Henry the Minotaur – Name and Appearance

Image by Greg Montani from Pixabay

Know Bull

When Lucy learns that her minotaur friend doesn’t have a name, and requests one, she calls him after a bull she knew from home. She’s not the most creative person in the two worlds but, equally, she chooses it because although the animal scared her, it also possessed a quiet strength that she admired. She thinks the name is “at once both informal and regal”.

I chose “Henry” for exactly the same reasons. To me it’s a name that’s relaxed but honourable, unstuffy but noble. There have been a lot of kings called Henry so Lucy is right – it’s a royal name. I liked how that contrasted with the unkempt beast she first meets in that Aedean forest. There’s another bestial/refined connection in that first name. One of Henry’s component inspirations is the X-Men’s Henry McCoy, a genius also known as the Beast.

Lucy thinks up the surname “Bulman” on the spot when pressed. As last names go it’s beautifully uncreative but I couldn’t resist that basic play on words – it’s Henry’s secret identity hidden in plain sight and, thanks to a magic spell, he’s able to appear human so he is literally hiding in plain sight.

Bull Headed?

Henry is not strictly a “minotaur” in the classical sense. The Greek archetype would have seen him with the body of a man but the head and tail of a bull. But Henry is, well, he’s a cross-breed. He’s also an archetypal warrior character so he is built like a tank:
He was six foot tall and thickset with the build of a heavyweight wrestler; huge arms, a hard round stomach and thighs as meaty as a pair of generous-sized Christmas hams. His back was slightly curved with a bony ridge running right down it, from between his wide shoulders right the way down to his rear. He boasted no tail, however. His hands and feet were quite human but with a hard, grey sheath of hoof from his knuckles to his wrists and on his soles.

There are a lot of anthropomorphic characters with a blended human/animal appearance in fantasy and sci-fi, so Henry reflects that. Or, because of how inspiration travels from Aedea to our world, they reflect him!

Red Bull? Blue Bull!

I regularly describe Henry as a “man-bull” in the books and, in fact, his two key component characters are a fictional man and bull duo – Paul Bunyan and Babe the Blue Ox. I literally mashed the two together and voilà – a blue minotaur. I further reflected Bunyan in Henry’s signature weapon – an axe, double-headed to reflect Henry’s mixed heritage.

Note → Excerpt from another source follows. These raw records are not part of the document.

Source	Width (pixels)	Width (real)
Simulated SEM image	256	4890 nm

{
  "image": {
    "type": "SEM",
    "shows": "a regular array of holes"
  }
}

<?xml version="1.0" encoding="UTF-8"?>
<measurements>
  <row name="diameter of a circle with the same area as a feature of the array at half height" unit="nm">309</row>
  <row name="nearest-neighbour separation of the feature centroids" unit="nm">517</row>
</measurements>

That said, during his creation I also had Sulley of Monsters Inc and the already mentioned blue-hued Beast of the X-Men swirling around in my mind. There really are a lot of blue-furred characters out there. It’s almost as though they were inspired from a single source…

What Does The Bull Say?

Lucy and Amber think Henry sounds Welsh. You can thank rugby legend Gareth Thomas for that. I had already been circling that accent because of the TV series Torchwood that we were watching during The Mythic’s drafting – notably via the Ianto Jones and Rhys Williams characters. But Gareth Thomas coming out sealed it. Henry is a burly gay minotaur with a rugby forward’s physique and here was an actual burly gay rugby player. I took it as a sign that the Welsh accent was a keeper.

Bonus Round

Henry likes to wear purple trousers torn off at the knee. Just like another big, angry hulk of a character… Believe me, nothing in these books is there by chance.